The Bijou is a classic pre-Prohibition tipple The cocktail first appeared in Harry Johnson's 1900 book Bartenders' Manual, which means people were probably drinking these back in the late 1800s. The cocktail has a big, rich flavor and an herbaceous style that some drinkers find overwhelming but that others dearly love. I myself am in the latter camp.
Death in the Gulf Stream
An Ernest Hemingway original, consisting of malty genever, lime juice, Angostura bitters, and ... well, nothing. Okay, sugar if you must, but not too much. The world traveler, bon vivant, and raconteur Charles Baker encountered this drink while researching his Gentleman's Companion, and he writes of it: "Its tartness and its bitterness are its chief charm. It is reviving and refreshing; cools the blood and inspires renewed interest in food, companions and life."
I'll take two.
One thing I love about some of the older cocktail recipes: they have great names. The Hanky Panky has a great story, as well: it was invented by one of the few women known to have tended bar, pre-Prohibition, Ada Coleman, then at the American Bar at the Savoy Hotel in London. Be careful with this one, but not too careful. It calls for Fernet Branca, which of course isn't to everyone's taste. Here, though, it's used in such small quantities that its sharper elements are tamed.

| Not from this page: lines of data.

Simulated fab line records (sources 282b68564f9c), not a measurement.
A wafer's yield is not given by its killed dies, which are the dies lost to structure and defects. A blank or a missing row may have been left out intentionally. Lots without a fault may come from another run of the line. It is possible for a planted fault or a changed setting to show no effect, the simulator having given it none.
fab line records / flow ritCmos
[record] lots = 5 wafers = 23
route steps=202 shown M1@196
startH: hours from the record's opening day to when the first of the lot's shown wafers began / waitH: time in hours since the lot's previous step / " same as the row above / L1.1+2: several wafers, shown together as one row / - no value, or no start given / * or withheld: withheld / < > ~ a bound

We moved back to Brooklyn in 2012 after spending four years in Rhode Island. I took care of our son while my wife commuted to her job in Boston. So when it came time to file our taxes for the year 2012, we filed with the IRS, Massachusetts, Rhode Island, and New York State. Oy. Let me tell you, I needed a cocktail or twelve. I filed in early February, and I still have a headache.
No one quite knows where and when the Income Tax cocktail originated; it's nothing more than a Bronx with bitters, but the added depth that the bitters brings to the drink really elevates the drink. Next time you have an irksome financial obligation—tax time or not—give this one a try.
I don't know why, but there aren't many cocktails named for athletes. Perhaps cocktails are thought to be too louche to be associated with athletics, but nevertheless, when you hear of one named for an athlete, it makes you take notice. Lucien Gaudin was a French fencer who competed at the 1924 Olympics in Paris and the 1928 games in Amsterdam, winning the gold both times. How or why he came to inspire a cocktail is unknown. The cocktail named after him is a cousin to the Negroni, with gin, Campari, Cointreau, and dry vermouth. If you enjoy a Negroni, you really should check this out.
I picked the Monkey Gland because it's a great drink, but I also chose it for its back story. Consider serving this one up at your next party, just so you can entertain your guests with a funny anecdote. The Monkey Gland is a Prohibition classic, devised at Harry's New York Bar in Paris in the 1920s. The name is a reference to a surgical procedure by a Dr. Serge Voronoff. For men with performance issues, Dr. Voronoff offered to implant in them the testicle of a monkey, for "rejuvenation," as he called it. That would make your George very curious indeed.
Don't let anyone convince you that this is a weak drink. It is certainly a pink drink, so if you feel your personality is somehow defined by the color of your beverages, perhaps this isn't for you. But the Pink Lady is not weaksauce in any way. With gin and applejack both, it's a boozy cocktail, and if you enjoy one, you'll feel it almost immediately. I wouldn't serve this at a party; the egg white, which is integral to the texture of the drink, would be a pain to deal with in bulk. But for those evenings when you're having a couple of adventurous friends over, this one's a great conversation piece.
Twelve Mile Limit
Yet another Prohibition-era drink. And here you thought you knew all the Prohibition drinks! The Twelve Mile Limit was one of a group of cocktails with names that poked fun at the Eighteenth Amendment, the Volstead Act, and the cluster of ancillary legislation that arose around them. Other cocktails in this series include the Scofflaw and the Three Mile Limit.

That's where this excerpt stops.